Machinarium (PC, E)

If nothing else, Machinarium is a good example of how to do earth tones right - the browns are earth browns instead of shit browns, there's plenty of color to contrast with the browns and grays, the sketchbook art style is certainly pleasant to look at in and of itself, and most of all there's no bloom. It's certainly more satisfying and consistent than Samorost2, although by the end I swear the game was trying to get me to hate it. I mean, I understand that in every point and click adventure game there's going to be some overly obtuse puzzles I have to go to GameFAQs for, but fixing a didgeridoo by shoving a cat into it? Come on. But the absolute worst part of the game is towards the very end, you have to solve two Professor Layton-esque puzzles with these strings of beads while another robot in the room makes constant slobbering and hacking noises, which got really annoying really fast. Then right after you have to fix said robot by playing this really awful shooting maze minigame.


LostWinds (Wii)

An incredibly short adventure game that, if I recall correctly, was one of the first WiiWare titles available. Also, it was obviously cut in half, with the second half later released as Winter of the Melodias. I don't know if that was to get it out on time, WiiWare game size constraints, or so you'd have to pay again for the other half of the game. It's really hard to think of much to say about this game. It's two hours long, it's easy, it ends abruptly, and the second time I took on the final boss (after dying the first time, the only time I died in the game), the hero clipped through a rock when the boss came crashing down to receive the final blow, and I had to reset and fight him again.

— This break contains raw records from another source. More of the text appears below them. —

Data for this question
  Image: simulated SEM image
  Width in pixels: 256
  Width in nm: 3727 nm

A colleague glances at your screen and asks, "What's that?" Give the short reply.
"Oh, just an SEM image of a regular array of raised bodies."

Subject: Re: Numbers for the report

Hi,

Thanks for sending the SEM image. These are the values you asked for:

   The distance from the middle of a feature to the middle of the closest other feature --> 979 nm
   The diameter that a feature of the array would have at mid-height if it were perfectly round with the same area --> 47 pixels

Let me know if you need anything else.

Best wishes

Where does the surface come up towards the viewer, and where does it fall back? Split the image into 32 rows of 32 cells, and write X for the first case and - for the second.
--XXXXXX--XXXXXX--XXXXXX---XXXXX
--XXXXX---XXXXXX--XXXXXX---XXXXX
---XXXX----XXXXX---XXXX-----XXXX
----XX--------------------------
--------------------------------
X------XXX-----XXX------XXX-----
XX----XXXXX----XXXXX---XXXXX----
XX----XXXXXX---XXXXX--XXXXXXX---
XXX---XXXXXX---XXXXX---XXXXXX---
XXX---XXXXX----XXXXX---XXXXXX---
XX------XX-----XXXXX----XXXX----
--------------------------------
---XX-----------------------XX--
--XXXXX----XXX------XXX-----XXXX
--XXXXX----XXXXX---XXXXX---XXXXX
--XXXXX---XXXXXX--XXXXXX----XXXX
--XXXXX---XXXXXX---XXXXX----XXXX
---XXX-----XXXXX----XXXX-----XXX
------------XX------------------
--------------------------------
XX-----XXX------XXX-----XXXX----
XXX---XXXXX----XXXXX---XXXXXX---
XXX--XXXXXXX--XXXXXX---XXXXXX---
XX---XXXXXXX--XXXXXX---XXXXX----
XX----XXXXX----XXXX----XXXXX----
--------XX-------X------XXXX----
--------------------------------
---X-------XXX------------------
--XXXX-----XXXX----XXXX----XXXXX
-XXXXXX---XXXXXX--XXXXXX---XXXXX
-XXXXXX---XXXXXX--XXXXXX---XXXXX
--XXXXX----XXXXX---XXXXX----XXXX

Mystery Science Theater 3000 XX (TV DVD)

Project Moonbase is a pretty good example of why the Season One episodes are so horrible. J. Elvis Weinstein doesn't have half the energy Kevin Murphy does as Servo, the jokes are few and far between, provide a chuckle at best, and one of the writers seemed to think having Servo read text on the screen aloud was a joke. Also, Best Brains hadn't got their silhouette technology down, so the characters are really jagged and flickery. Come on, Shout Factory, there's a reason they told Comedy Central not to air these episodes.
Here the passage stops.